Monday, July 6, 2009

The Age of Dreaming

It's quite a while since I've done a book review. Not because I haven't read any books lately, but nothing has stood out as worth mentioning. Until this one: The Age of Dreaming.

Nina Revoyr is a new author to me, although this is her third novel. I picked up the book in the Library, perusing the dust jacket and thinking that sounds interesting. What I did not expect was a book which impressed me so much with the writing that it made the story almost secondary. Well not quite.

Jun Nakayama was an unlikely superstar in the early years of the silent film industry in Hollywood. Unlikely and quite remarkable, in that he was Japanese but filming in the western world with all that entailed. Abruptly he retired in 1922, at the peak of his career and the book finds him in 1964, an elderly man living a very quiet dignified life.

Nick Bellinger, a young writer, seeks him out for an interview, supposedly for an article on the early film industry. However he has written a screen play which he hopes to have made and with Nakayama in mind for the part. Jun's interaction with the young writer brings back a flood of memories of his glory days and the book goes back and forth between the two eras, as Jun recounts the stories of those days and introduces us to the cast of characters with whom he worked. Besides the director who made him a star and who was murdered at that time, Ashley Bennett Tyler, Jun also tells us of the three women, actresses, who dominated his life at the time.

He embarks on the task of seeking out people from his past life, trying to come to terms with those long ago times and events and this leads to some interesting revelations which I shall leave unspoken.

Besides being beautifully written, I found the story of the early days of the silent film industry to be quite fascinating. I think Jun is beautifully portrayed by the author and on the whole I think it a remarkably good book. Here the book has been summed up so much better than I could.
The Age of Dreaming explores the history of Los Angeles, the heady beginnings of the movie industry, and the interplay of race and celebrity. It is part historical novel, part mystery, and part story of unfulfilled love, all told through the voice of a forgotten star who must gradually come to terms with his past.
As one of the best books I have read in the last few years I can highly recommend it.


6 comments:

Luc Reid said...

That sounds like a great book, and an unusual one too. I'm going to look out for it both as a reader and a writer.

Moggs Tigerpaw said...

An unusual twist having the character it revolves around being a Japanese star in Hollywood. Sounds interesting.

Obviously there were many stars of the silent screen in Japan. But I don't know of any that made it big in early Hollywood. So for that I wonder how historically believable it feels.
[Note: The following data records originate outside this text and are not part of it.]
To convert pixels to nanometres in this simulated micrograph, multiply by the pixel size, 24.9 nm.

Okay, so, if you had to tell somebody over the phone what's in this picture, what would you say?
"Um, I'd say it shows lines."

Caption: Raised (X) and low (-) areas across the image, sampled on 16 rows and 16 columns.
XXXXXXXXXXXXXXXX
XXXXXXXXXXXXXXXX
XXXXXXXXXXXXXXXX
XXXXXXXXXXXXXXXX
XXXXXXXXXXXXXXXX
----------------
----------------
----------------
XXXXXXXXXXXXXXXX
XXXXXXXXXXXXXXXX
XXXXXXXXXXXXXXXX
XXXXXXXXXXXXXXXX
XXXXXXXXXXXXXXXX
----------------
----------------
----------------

I wonder if the writer could have done the same job (possible better) with a woman? ^_^

Liz said...

Our last book group book was The Illustrious Life of Lilly Aphrodite and that was set in the film industry in the early 20th century but in Germany. The story was pretty depressing but it was an interesting glimpse into the world of movie-making.

I wouldn't say go out and read it if it's the last thing you do, but if you've got nothing else ...

CherryPie said...

It sounds an interesting read, I haven't read anything similar.

Welshcakes Limoncello said...

Hi, jmb. I got here via that new link thing on facebook! I've not heard of this author but that certainly sounds an intriguing read.

jmb said...

I am sure you would enjoy it Luc. It seems to have won a lot of prizes.

Moggs I thought it was interesting that he was such a big star, given the racism shown towards him. I think it was historically accurate to a point since the big actresses mentioned, including a Japanese one were real people.

I find it very interesting from that point of view Liz. How they actually made movies in those days.

It was a first for me too Cherie. Beautifully written book, so worth it for that alone.

Good for you Welshcakes. So it works. A new author for me but I shall look for her other books too.

Thanks to everyone for visiting and commenting.